FIG. 12 depicts the preferred sequential arrangement or train of software devices for applying the required image transforms to the video frame 300 to achieve the objectives of the first mode of the invention. The capture device 602 initializes the process by obtaining a video frame 300 from the frame buffer 212. The capture device 602 then passes the video frame 300 to the grayscale device 620, which calculates a grayscale value for each pixel in the video frame 300. The video frame 300, after processing by the gray scale device 620, is then routed to the difference detector device 622. The difference detector device 622 detects a user motion by comparing the current video frame 300 with a previously captured video frame. More specifically, the difference detector subtracts, on a pixel-by-pixel basis, the grayscale values of the current video frame
300 from the previously captured video frame, and places the results in the key buffer 304, The difference detector device will yield a value of zero for pixels in regions where no motion has occurred, and a non-zero value for regions in which motion is detected. The video frame 300 is then passed to the smooth filter device 608 for filtering of stray pixels.

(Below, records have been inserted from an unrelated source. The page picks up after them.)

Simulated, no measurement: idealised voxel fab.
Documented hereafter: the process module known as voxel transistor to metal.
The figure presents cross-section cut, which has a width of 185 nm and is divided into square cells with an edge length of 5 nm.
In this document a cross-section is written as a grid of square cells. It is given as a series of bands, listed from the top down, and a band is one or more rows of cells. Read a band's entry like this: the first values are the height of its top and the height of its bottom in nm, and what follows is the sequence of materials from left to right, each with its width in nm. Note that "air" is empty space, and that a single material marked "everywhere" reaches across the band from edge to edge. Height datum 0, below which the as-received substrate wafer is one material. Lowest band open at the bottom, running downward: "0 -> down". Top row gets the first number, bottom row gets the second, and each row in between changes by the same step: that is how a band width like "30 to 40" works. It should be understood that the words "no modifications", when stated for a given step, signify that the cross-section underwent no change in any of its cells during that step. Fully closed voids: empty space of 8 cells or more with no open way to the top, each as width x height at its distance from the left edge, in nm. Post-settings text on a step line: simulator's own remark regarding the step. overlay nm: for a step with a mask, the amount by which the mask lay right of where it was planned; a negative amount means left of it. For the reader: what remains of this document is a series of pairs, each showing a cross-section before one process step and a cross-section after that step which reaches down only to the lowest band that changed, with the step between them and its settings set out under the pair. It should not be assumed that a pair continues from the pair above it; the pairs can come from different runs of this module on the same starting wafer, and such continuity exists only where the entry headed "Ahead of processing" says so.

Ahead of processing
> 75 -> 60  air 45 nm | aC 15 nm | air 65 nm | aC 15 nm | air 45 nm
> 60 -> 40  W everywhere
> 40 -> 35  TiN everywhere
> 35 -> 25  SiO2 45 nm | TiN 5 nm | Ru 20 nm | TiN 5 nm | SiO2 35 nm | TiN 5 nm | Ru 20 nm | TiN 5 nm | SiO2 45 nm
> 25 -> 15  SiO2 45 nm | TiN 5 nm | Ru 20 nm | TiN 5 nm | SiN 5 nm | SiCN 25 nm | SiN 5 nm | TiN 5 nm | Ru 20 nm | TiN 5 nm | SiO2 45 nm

The video frame 300 is then routed to the applications device 1202. The application device 1202 examines the video frame 300 to determine whether there has been a collision between the software-generated object 1104 and the region of the video frame 300 in which motion has been found. If a collision is detected, the application device 1202 accordingly adjusts the position and trajectory of the computer-generated object 1104. The video frame 300 is then routed to the full screen device 624 for display by the monitor 102.
One skilled in the art will recognize that the technique described above in connection with a volleyball-type game may also be employed to determine engagement or adjustment of conventional user interface controls, such as buttons, menu items, or sliders. This technique may be employed in the context of providing a user interface to conventional software applications, such as word processors or spreadsheets. FIGS. 13 and 14 relate to a second mode of the invention wherein the video processor engine 208 is configured to recognize and track an article held by the user, and to infer a user action from the movement and orientation of the article. FIG. 13 is a perspective view of a user 1302 situated in front of a computer system 100. The user 1302 grasps and positions an article 1304 (which may comprise, for example, a toy weapon) which possesses a visual characteristic, such as a distinctive color, which can be recognized by the user interface system. In a typical implementation of this mode of the invention, the image of the user 1302 is processed to determine the direction in which the article is pointing
(simulating the aiming of a weapon), to enable the user 1302 to fire at one or more computer generated target objects 1306 displayed on the monitor 102.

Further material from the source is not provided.